[Python-Dev] Simple dicts (original) (raw)

Tim Peters tim.one@comcast.net
Thu, 15 May 2003 10:33:56 -0400

[Brett C.]

When I took data structures I was taught that chaining was actually the easiest way to do hash tables and they still had good performance compared to open addressing. Because of this taught bias I always wondered why Python used open addressing; can someone tell me?

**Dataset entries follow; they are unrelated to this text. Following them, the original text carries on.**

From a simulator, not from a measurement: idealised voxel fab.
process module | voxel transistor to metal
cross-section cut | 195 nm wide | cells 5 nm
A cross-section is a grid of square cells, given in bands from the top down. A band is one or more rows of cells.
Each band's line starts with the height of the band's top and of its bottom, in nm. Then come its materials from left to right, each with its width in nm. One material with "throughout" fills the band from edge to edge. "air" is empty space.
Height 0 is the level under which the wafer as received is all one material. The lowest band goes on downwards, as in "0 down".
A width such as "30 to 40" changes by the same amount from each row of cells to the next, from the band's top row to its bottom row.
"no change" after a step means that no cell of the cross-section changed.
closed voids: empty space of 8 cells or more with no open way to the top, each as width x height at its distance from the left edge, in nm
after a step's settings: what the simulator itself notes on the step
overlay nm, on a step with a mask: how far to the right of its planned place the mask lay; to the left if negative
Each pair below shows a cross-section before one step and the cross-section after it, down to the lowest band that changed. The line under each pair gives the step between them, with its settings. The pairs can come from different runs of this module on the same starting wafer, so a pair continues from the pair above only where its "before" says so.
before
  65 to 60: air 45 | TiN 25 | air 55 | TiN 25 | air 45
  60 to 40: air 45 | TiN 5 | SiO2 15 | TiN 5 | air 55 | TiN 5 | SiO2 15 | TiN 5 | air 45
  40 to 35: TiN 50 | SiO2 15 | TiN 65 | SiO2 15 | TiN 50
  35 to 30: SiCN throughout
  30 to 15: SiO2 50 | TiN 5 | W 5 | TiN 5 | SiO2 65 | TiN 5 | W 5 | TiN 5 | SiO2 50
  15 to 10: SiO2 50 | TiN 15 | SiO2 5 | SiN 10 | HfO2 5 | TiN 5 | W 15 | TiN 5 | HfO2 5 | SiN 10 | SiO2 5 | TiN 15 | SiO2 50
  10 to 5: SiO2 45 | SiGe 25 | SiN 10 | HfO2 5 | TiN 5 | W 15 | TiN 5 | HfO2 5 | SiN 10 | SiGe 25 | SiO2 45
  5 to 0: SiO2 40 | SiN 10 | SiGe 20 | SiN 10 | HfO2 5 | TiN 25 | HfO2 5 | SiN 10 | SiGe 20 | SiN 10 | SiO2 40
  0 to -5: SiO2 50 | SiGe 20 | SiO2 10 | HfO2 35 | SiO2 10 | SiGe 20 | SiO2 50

malloc overhead is a major drag; as my msg said, the feasibility depends on pymalloc's very low overhead, and that dictentry nodes are 12 bytes apiece even now; pymalloc didn't exist back then, and Python wasn't originally micro-optimized as it is now (e.g., there wasn't the current zoo of dedicated free-lists, or pre-allocation strategies, and dicts could only be indexed by strings so collision only had to worry about the kinds of problems a single known hash function was prone to).

I am interested in seeing how this would pan out, but I am unfortunately going to be busy for the next three days (if anyone is going to be at E3 Thursday or Friday for some odd reason let me know since I will be there). If someone takes this up please let me know; I am interested in helping if I can. Perhaps this should be a sandbox thing?

There's no rush , and I'd be surprised if Python adopted a different scheme in the end anyway. It's likely a just-for-fun to-see-what-happens project.

Note one nasty class of problem: in chaining only primary collisions exist. The current dict implementation turned the problem of open-addressing's secondary collisions into "a feature", which will become clear when you contemplate dictobject.c's

[i << 16 for i in range(20000)]

example. Python's original dict design didn't have a problem with this because it used prime numbers for table sizes and reduced 32-bit hashes via mod-by-a-prime. The current scheme of just grabbing the last i bits is both much faster and more delicate than that, and we really rely on the collision resolution strategy now to protect against unlucky bit patterns.

Another way of looking at this is that the current scheme has a way to get all 32 bits of a hash code to participate in which table slot gets selected; mod-by-an-odd-prime also gets all bits into play; peel-off-the-last-i-bits does not.